# Why did ptsb not offer existing SVR customers tracker rates when fixed rates expired?



## Keith Doyle (11 Feb 2015)

H Guys,

I was hoping that you could help us out, I am looking for the date that PTSB starting offering existing Mortgage holders a tracker, I only ask as I took out a mortgage April 2004, I was on a fixed rate untill 18th june 2006 at this time PTSB sent a "offer letter" with only fixed rates and variable rates they state they only started to offer tracker rates to exising customers on "offer letters" from 30th June 2006 and since I got my letter on 18th June 2006 this is why I was not offered a tracker...(I picked the cheapest rate Variable) no more "offer letters" since. I am still on Varible. Can anybody confirm this is the correct date(30th June 2006)? or did they offer anybody else a traker rate on an "offer letter" before 30th june 2006? All help would be great. By the way Ombudsman did not uphold the case for the reasons above.


----------



## Brendan Burgess (11 Feb 2015)

Hi Keith

Even if they had offered tracker mortgages, since 1999, what case did you think you had? 

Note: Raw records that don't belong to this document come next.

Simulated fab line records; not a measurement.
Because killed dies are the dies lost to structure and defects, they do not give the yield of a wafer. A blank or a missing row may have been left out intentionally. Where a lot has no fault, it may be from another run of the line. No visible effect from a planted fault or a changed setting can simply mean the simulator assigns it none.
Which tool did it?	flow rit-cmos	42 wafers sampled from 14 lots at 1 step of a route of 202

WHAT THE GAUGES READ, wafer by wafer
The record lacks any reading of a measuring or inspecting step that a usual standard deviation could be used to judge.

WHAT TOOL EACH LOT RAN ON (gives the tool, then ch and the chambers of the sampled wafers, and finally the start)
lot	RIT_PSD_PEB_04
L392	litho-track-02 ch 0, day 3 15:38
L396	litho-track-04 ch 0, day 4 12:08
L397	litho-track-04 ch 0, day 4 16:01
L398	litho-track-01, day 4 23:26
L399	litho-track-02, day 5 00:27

You read a letter of offer. You signed it.  They adhered to the terms and conditions.  Had you not liked it, you could have gone to some other lender with your business. 

Alternatively, when ptsb and other banks were offering trackers, you could have switched your mortgage. 

I really can't see what case you were taking. 

Brendan


----------



## Keith Doyle (11 Feb 2015)

Hi Brendan,

Thanks for the reply
My Case was very simple. The letter received from PTSB Clearly states " Only one option maybe ticked" ( this letter did not have a tracker rate) I am of the belief the 2006 PTSB letter withheld information reference the tracker rate, which in turn did not allow me to make an informed decision on my mortgage terms/options, It was my understanding (at the time) a tracker was not avilable on this mortgage as it was not listed on the PTSB Paperwork issued in 2006. 

If the tracker option was available on this mortgage and PTSB withheld, I felt they had a case to answer  -

Again thank you for the fast reply, what do you think?


----------



## Monbretia (11 Feb 2015)

I'm afraid this is going nowhere, banks who were doing tracker mortgages for new loans were not obliged to offer them to existing customers, some did at various times but it was not automatic.   Even if they had them at the time it didn't mean it was an option on your particular mortgage type.


----------



## Keith Doyle (11 Feb 2015)

Thank you  - last post on this issue I promise -  I was not a new Customer, The PTSB did say it was available to me however it did not appear on the "offer letters" till 30th June 2006 and since I got my letter on 18th June 2006 this is the reason it was not listed, I was hoping that somebody got an "offer letter" before the 30th June 2006 with a tracker option. or that I could prove the option was available before the 30th and they sent out old paperwork!!!!! - still no chance? thanks again


----------



## Bronte (12 Feb 2015)

You are clutching at straws.  They didn't have to offer trackers to everybody.  They can make different offers to different customers.  You were never offered a tracker and you willingly chose another option from your option letter.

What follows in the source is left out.